RAS question
The 'impossible trinity' (trilemma) in economics states that a country cannot simultaneously have:
Correct answer: (D) Fixed exchange rate, free capital movement, and independent monetary policy.
The impossible trinity says a country cannot simultaneously maintain a fixed exchange rate, free capital movement, and an independent monetary policy.
Explanation
The Mundell-Fleming impossible trinity is a constraint on macroeconomic policy choice. It says that three objectives cannot be held together: a fixed exchange rate, free capital flows, and independent monetary policy. The IMF source states the same core trade-off: monetary independence sits at the centre of the trilemma because independent monetary policy, a fixed exchange rate, and free movement of capital cannot exist at the same time. A country can therefore choose only two of the three. The given example fits this logic: India uses a managed float and partial capital controls so that it can preserve monetary policy independence instead of locking itself into all three objectives at once.
Why the other options are wrong
- (A) Trade surplus, budget surplus, and low debt are fiscal and external outcomes, not the three policy choices named in the impossible trinity.
- (B) Low inflation, high growth, and low unemployment describe macroeconomic performance goals, whereas the trilemma is about exchange-rate policy, capital mobility, and monetary independence.

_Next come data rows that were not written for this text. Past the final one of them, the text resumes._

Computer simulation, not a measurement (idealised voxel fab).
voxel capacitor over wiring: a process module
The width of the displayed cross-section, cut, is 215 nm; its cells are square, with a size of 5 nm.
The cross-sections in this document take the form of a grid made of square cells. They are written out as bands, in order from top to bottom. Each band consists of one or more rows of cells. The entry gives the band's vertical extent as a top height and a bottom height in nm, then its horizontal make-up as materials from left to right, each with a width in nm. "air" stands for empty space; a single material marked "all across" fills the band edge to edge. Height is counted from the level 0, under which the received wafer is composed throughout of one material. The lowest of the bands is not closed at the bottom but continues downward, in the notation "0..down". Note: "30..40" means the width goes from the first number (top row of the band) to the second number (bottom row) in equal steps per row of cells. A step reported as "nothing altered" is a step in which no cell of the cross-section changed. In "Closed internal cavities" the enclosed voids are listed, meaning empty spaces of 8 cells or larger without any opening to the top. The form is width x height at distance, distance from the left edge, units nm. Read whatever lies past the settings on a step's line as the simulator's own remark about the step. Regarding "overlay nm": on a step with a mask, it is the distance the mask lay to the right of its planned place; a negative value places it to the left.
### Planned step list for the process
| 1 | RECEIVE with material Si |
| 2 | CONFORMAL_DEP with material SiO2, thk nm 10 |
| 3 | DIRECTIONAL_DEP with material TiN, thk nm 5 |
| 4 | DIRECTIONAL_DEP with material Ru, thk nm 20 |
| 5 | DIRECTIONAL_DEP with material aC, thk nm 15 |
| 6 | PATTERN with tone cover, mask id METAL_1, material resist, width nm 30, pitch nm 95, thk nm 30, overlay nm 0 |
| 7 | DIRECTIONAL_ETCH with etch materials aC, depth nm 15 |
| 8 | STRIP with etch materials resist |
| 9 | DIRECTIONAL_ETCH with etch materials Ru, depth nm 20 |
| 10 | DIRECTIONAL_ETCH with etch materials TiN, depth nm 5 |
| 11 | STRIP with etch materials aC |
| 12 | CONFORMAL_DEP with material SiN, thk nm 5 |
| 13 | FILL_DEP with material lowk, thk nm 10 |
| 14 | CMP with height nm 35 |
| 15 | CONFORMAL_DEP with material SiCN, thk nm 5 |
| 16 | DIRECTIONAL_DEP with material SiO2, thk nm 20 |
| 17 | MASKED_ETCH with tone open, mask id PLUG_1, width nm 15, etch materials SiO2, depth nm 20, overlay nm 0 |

- (C) High savings, high investment, and high consumption are aggregate-demand and growth variables, not the fixed exchange rate-free capital movement-independent monetary policy combination in the trilemma.
Concept
This tests the open-economy macroeconomics part of Indian Economy: exchange-rate regimes, capital flows, and monetary policy autonomy. It recurs in RAS because it explains why governments and central banks face trade-offs rather than getting every macroeconomic target together.